When I wrote Monday's posting mentioning the impending conflict between the government's requirement to increase the volume of biofuels blended into gasoline and the current approved maximum ethanol blending limit of 10%, I was unaware that the EPA was about to issue a response to the industry group that had requested a waiver to increase that limit to 15%. But while the letter the agency sent to Growth Energy yesterday deferred any ruling until mid-2010, it gave a clear indication that the EPA is considering splitting the baby, in the form of an increase for part of the fleet: those cars built in 2001 or later. Sometimes such a quasi-Solomonic decision reflects wisdom and flexibility; at other times it elevates compromise above common sense. I'm sure you won't be surprised to learn that I suspect this case falls into the latter category.

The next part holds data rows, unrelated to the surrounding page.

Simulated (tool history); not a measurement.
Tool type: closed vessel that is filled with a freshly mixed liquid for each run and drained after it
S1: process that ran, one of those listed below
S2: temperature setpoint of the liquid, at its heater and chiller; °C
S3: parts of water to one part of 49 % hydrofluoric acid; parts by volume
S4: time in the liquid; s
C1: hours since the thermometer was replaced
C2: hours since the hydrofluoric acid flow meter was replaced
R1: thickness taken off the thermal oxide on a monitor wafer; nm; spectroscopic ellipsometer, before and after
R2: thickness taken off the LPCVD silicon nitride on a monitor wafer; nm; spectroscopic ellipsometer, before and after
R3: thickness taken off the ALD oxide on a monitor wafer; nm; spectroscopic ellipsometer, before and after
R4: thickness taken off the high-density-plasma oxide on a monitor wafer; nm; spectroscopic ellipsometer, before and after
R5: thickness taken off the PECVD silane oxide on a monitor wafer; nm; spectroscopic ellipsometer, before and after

First, we should applaud the EPA for declining to be stampeded by an interest group into making a decision before its own test results are all in, particularly concerning the impact of blends containing higher proportions of ethanol on the durability and emissions (air pollutants, not CO2) of a representative cross-section of the US vehicle fleet, which numbers roughly 240 million passenger cars and light trucks/SUVs. The agency is right to insist that the science should be clear before the blending limit is increased. Unfortunately, there's more than science involved.
If any group outside the energy industry ought to have a clear understanding of the consequences of fragmenting the marketplace through the creation of Balkanized environmental specifications for fuels, it ought to be the EPA, since they and their state regulatory counterparts have presided over just such a system in the last couple of decades. This is why gasoline blended for use in Oregon or Washington can't be sold in California, and gasoline blended for rural areas can't be sold in metropolitan areas that have been designated as "non-attainment" areas for ozone and other pollutants. This has a direct impact on consumers by raising the cost of suppliers' inventories and deliveries to areas with divergent specifications, and more significantly by delaying the response to local supply outages. If the EPA is seriously considering establishing two blending standards for ethanol, it would further fragment the fuels market, not along geographic lines, but down to individual service stations, because the likelihood of them all carrying Unleaded Regular (E10), Unleaded Regular (E15), Mid-grade (E10), Mid-grade (E15), and so on, in addition to diesel and eventually E85 and whatever else they dream up is essentially zero.
Let's rewind the tape for a moment to recall how the situation the EPA is attempting to address arose in the first place. When the Congress set the new Renewable Fuel Standard as part of the Energy Independence and Security Act of 2007, it was obvious to all involved that even if US gasoline sales had continued to grow at 1-2% per year, as they consistently had prior to the Great Recession, we would rapidly reach the point at which the quantity of ethanol mandated for use would exceed 10% of our annual motor fuel use--long before the mandate reached its 36 billion gallons per year (gpy) target in 2022, including a billion gpy for biodiesel. That wasn't deemed to be a problem, since E85 sales were expected to take off in a big way, soaking up all that extra ethanol. In fact, before it started to shrink the gasoline pool looked like it could accommodate the entire 35 billion gpy of ethanol with an E85 sales percentage as low as around 18%. Today you'd probably have to bump that up to nearly 25%. Unfortunately for this scenario, E85 sales are not on any kind of trajectory to reach that threshold.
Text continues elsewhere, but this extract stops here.